52 Ancestors in 52 Weeks: Week 27 -- Independence

My maternal 5x great-grandfather Zebulon Brevard was born 29 March 1724 in Cecil Co., Maryland and died 8 Aug 1798 in Iredell Co., North Carolina. In between he married, raised a family of 10 children and "assisted in establishing American Independence"[1] by serving as an ensign in the colonial militia in Mecklenburg Co., North Carolina. He also served as a jury member in the same county. (Perhaps that will make you rethink avoiding jury duty.)

Obviously not a Brevard from the 1700s. This is my paternal grandfather John Frederick Goehring with a 48-star U.S. flag. I estimate this photo was taken ca. 1942 near the beginning of America's involvement in World War II.

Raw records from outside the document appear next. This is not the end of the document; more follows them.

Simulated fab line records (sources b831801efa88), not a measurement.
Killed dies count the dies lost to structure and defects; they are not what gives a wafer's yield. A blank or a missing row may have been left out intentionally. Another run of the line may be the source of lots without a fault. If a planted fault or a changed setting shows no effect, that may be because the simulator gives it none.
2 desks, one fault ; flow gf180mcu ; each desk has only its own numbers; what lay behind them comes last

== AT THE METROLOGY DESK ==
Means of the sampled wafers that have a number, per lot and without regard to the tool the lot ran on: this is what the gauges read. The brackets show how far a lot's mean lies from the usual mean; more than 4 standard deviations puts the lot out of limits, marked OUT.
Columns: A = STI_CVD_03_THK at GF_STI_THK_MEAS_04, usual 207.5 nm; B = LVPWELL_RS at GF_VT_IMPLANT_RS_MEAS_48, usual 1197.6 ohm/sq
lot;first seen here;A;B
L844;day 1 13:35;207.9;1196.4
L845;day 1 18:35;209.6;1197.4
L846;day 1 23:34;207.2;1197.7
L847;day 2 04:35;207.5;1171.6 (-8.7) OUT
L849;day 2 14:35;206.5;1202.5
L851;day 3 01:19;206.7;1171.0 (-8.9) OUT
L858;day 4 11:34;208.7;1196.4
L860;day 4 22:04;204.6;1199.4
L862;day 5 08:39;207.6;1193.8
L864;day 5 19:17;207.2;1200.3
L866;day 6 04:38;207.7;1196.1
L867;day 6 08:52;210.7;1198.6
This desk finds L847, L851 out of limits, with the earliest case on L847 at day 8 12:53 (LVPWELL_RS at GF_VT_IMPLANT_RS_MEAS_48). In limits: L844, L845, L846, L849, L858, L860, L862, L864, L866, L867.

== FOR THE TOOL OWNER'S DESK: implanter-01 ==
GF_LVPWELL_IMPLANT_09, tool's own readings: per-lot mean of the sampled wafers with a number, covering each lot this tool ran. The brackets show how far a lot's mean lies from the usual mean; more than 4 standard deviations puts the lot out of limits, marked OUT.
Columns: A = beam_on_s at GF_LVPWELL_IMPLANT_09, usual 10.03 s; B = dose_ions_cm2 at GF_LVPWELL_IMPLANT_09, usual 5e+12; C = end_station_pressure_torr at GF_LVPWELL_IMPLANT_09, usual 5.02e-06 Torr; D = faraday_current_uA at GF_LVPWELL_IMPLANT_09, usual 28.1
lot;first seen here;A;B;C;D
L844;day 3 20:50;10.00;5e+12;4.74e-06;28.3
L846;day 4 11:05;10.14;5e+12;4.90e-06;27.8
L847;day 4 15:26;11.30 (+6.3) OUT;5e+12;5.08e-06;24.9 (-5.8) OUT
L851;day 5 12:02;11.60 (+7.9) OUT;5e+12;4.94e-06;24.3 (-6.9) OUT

Although I don't know much about Zebulon Brevard (yet) as an individual, the Brevard family from that era were well-known and appear in many written histories of North Carolina.

• The first Brevard ancestor in America -- Zebulon's father, John Brevard or Jean de Brever -- was a Huguenot refugee who feld France when Louis XIV revoked the Edict of Nantes in 1685. After a brief sojourn in Ireland, this young man settled in Maryland and fathered a large family....[2]

Because many of the Brevard relatives had the same first names -- Zebulon (yes, there are several Zebulons), John, James, Joseph, Alexander, as well as Jane and Mary -- I'm not quite sure which family group these stories can be attached to, but I think they show the commitment of the extended Brevard families to the revolutionary cause.

• When the American Revolution began, the John Brevards had eight sons, including Alexander and Joseph, and four daughters. All the Brevards were Whigs. When the British under Cornwallis crossed the Catawba river, they passed near the Brevard home; according to family tradition, a British contingent, finding only Mrs. Jane Brevard at home, burned the house and all the surrounding outbuildings to the ground. The explanation offered was that the family had eight sons in the rebel army; clearly, the family took the country’s cause seriously.[3]

• Brevard had ample reasons, political, economic, and religious, for opposition to British rule in America. At the call of the first provincial congress in New Bern, a public meeting was held in Salisbury on 23 Sept. 1774 to elect a committee of correspondence as the congress had requested. Among the twenty-five appointees were Brevard and his son-in-law William Lee Davidson. This committee made inquiries into the conduct of sundry citizens to determine whether they were friends or enemies of the American cause, and Brevard appears to have been an active member. When a committee of safety for the District of Salisbury (comprising the western portion of the state) was appointed in 9 Sept. 1775, Brevard was a member. In 1776 he was a member of the provincial congress meeting at Halifax. He was too old for active service in the army, but it is claimed that all eight of his sons fought for independence, Ephraim, John, Alexander, and Joseph as officers in the Continental Line. ...After the defeat and death of General William Lee Davidson at Cowan’s Ford, on 1 Feb. 1781, Banastre Tarleton’s greencoats pillaged the helpless citizens, burning the Brevard homestead.[4]

• In North Carolina “a British officer was asked why he plundered the Farm and burned the House of the Widow Brevard. His answer was ‘She has seven sons in the rebel army.’”[5]

Footnotes
[1] Donna G. Seago, Application for Membership to the National Society of the Daughters of the American Revolution, Washington, D.C.

[2, 3, 4] Dictionary of North Carolina Biography, Wm. S. Powell, University of North Carolina Press, c1979, 1 (A-C), 218.

[5] Joseph Brevard Papers, Southern Historical Collection, University of North Carolina-Chapel Hill, Chapel Hill.